IRIS – The Messenger: Boal Quay offers a sense of wide-open space and fresh air rolling off the river. IRIS captures the air currents that drive this environment in its curvilinear form – the artwork creates a beacon of light and hope, a focal point that sits at a threshold between the urban and the wild. IRIS creates a place to return to and reflect on the challenges and changes we have to face as individuals and communities in order to safeguard these precious natural places. It creates a place for us to have a moment to pause and grieve what is lost, so that messages of hope and action can emerge. The six metre platform, which is illuminated by the lights from the nine metre tall sculpture above, offers a physical space for people to come together. The platform is covered in one-off casted concrete tiles with messages created by the people of King’s Lynn. These messages will explore the themes of fears, hopes and dreams, arranged into new poetry and forms. Like its namesake, the messenger between ancient Greek gods and the humans, IRIS will deliver the messages from the local community, carved onto its platform, to visitors and lift them up metaphorically as they see the sculpture leaping into the open sky.
Biography:
Mathias Gmachl is an Austrian London based artist, designer and researcher, internationally recognised for the design and fabrication of pioneering experiences and environments that radically rethink our future. He ran a spatial art studio Loop.pH for 15 years that created pieces in various scales and locations, ranging from office walls to festivals. Mathias and the studio’s clients include Historic Royal Palaces, Design Museum, Future Everything.

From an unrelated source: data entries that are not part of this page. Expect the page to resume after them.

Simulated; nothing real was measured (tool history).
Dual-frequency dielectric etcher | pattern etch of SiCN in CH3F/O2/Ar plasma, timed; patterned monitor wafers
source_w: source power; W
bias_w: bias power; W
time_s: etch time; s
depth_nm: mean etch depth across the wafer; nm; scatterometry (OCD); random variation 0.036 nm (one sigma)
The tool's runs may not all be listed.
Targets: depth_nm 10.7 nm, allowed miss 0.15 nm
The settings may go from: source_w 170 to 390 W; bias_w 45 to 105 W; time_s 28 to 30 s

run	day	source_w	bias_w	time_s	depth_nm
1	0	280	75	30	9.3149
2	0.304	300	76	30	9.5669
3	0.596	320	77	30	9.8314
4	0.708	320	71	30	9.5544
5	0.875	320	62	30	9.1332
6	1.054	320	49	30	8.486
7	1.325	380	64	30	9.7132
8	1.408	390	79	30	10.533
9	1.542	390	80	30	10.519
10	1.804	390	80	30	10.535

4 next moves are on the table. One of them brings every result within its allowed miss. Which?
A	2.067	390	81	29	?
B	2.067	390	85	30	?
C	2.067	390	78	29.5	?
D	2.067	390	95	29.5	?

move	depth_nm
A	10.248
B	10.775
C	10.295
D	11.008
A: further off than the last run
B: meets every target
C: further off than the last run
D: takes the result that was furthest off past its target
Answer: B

Roosa Tulvio, a Finnish designer and maker living in London, has worked in the past with Mathias as a designer and art fabricator. Before returning to art, she worked as the head designer for the British sustainable luxury accessory brand Bottletop. Prior to this, as part of her accessories design practice and consulting, Roosa travelled around the world working with unprivileged communities and groups. These include UN refugee camps in Jordan, women’s groups in Nepal and textile workers in Kenya.
Roosa and Mathias share a passion for working in public space. They believe that public places gain value through public art – cultural, social, and economic value. Public art is a part of our public history and our evolving culture. It reflects and reveals our society, adds meaning to our cities and uniqueness to our communities. Public art humanises the built environment and invigorates public spaces. It provides an intersection between past, present and future, between disciplines, and between ideas. Public art is freely accessible and contributes to public conversations. These ideas started the conversation that evolved into the collaboration that IRIS was born out of.